I am reading a text that talks about the covariance matrix. I know in general, we want the number of observations to be greater than the number of variables. In OLS regression, we are unable to solve the system of equations if this is not true, as we have more unknowns than systems of equations. This is a problem when trying to solve for $b$ in $(y - Xb)$.
However, a covariance matrix is just a covariance matrix so I am not sure why the number of observations needs to be greater than the number of variables. The author seems to imply that singular covariance matrices are bad, but I am not understanding why...and how singular covariance matrices are related to $n < p$.
Think of this trivial example: Suppose our data points are two-dimensional, so that an observation $(x,y)\in\mathbb{R}^2$ can be plotted as a point in the plane. The goal of OLS in this example is to find the line in the plane that best fits to the two-dimensional data points. If you only have one data point in the plane, how can you possibly expect to find the best line? You can't, because with only one data point in the plane, there are an infinite number of lines that pass through that data point. However, as soon as there are two data points, you can now find a unique best fit line through the data with respect to the OLS cost function. Indeed, with two observations, the OLS cost will be zero, and with three or more data points, the cost will typically be greater than zero, but the OLS cost function still ensures the best fit line is unique and well-defined. Generalizing to higher dimensions, this is the reason why you're being told to have more observations than the ambient dimension of the data.
Another interpretation is this: Suppose you have $m$ observations and the data is $n$-dimensional. If $m<n$, then there may be directions in the $n$-dimensional data-space that haven't yet been "explored" by your samples. Therefore, without information along these directions, how can you expect to accurately model the variance of the data in these directions? In this case, you need more samples in order to fully capture the variance of the data in all directions of the ambient data-space.

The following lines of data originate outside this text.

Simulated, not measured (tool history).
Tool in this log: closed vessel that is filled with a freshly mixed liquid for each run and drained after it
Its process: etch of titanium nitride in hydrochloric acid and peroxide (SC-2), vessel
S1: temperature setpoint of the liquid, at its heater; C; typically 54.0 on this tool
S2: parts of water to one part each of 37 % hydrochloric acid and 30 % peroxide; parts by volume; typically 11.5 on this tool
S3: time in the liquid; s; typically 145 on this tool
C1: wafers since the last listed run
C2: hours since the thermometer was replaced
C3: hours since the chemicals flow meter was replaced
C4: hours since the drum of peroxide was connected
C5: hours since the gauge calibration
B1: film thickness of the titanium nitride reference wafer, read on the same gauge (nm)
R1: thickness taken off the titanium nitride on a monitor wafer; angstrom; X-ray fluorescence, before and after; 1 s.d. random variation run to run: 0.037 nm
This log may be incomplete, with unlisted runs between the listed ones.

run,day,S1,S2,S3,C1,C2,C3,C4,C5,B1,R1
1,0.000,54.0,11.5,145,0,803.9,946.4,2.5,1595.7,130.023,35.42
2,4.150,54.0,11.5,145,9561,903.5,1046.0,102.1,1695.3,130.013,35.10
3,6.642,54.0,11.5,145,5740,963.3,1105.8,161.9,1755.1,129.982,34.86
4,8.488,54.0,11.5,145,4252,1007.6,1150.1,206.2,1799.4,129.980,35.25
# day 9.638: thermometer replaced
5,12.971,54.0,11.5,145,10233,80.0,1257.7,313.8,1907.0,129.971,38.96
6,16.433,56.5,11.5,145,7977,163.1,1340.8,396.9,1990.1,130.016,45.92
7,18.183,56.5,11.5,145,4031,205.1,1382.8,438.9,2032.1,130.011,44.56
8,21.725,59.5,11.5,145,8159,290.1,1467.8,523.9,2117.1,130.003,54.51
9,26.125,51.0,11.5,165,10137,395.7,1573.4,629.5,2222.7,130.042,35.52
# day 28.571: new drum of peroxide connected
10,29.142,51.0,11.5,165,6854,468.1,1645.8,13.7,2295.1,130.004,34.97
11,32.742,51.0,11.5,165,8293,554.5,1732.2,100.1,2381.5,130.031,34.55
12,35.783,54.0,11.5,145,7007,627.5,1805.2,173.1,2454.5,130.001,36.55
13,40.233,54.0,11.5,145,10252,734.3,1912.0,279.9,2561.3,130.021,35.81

We can also see why you need more observations than the dimension of the data in a rigorous mathematical sense. In particular, suppose $X\in\mathbb{R}^{m\times n}$ is the "input" data and $y\in\mathbb{R}^m$ is the "output" data. The number of observations is $m$, and the dimension of the inputs is $n$. The goal of OLS is to find a linear model, $\hat{y} = x^\top \beta$, such that the prediction $\hat{y}$ closely matches what the true output associated with $x$ would be. Searching for this model can be formulated as the following optimization problem: \begin{equation*} \text{minimize}_{\beta\in\mathbb{R}^n} ~ f(\beta) = \|y-X\beta\|_2^2. \end{equation*} Note that OLS uses the 2-norm as its notion of "cost". The squared 2-norm is particularly nice since it is differentiable and gives us a closed-form solution. In particular, we have that \begin{equation*} f(\beta) = (y-X\beta)^\top(y-X\beta) = y^\top y - 2y^\top X\beta + \beta^\top X^\top X\beta. \end{equation*} The gradient is \begin{equation*} \nabla f(\beta) = -2X^\top y + 2X^\top X\beta, \end{equation*} and so the first-order optimality condition $\nabla f(\beta^*)=0$ shows that the optimal solution satisfies \begin{equation*} X^\top X\beta^* = X^\top y. \end{equation*} This is called the "normal equation". The normal equation has a unique solution when $X^\top X$ is invertible, and the solution is given by \begin{equation*} \beta^* = (X^\top X)^{-1}X^\top y. \end{equation*} In order for $X^\top X$ to be invertible, it must be the case that $m>n$, i.e., we must have more observations than the ambient data-space dimension. Note that $\frac{1}{m}X^\top X$ is precisely the sample covariance matrix (assuming the data has been centered).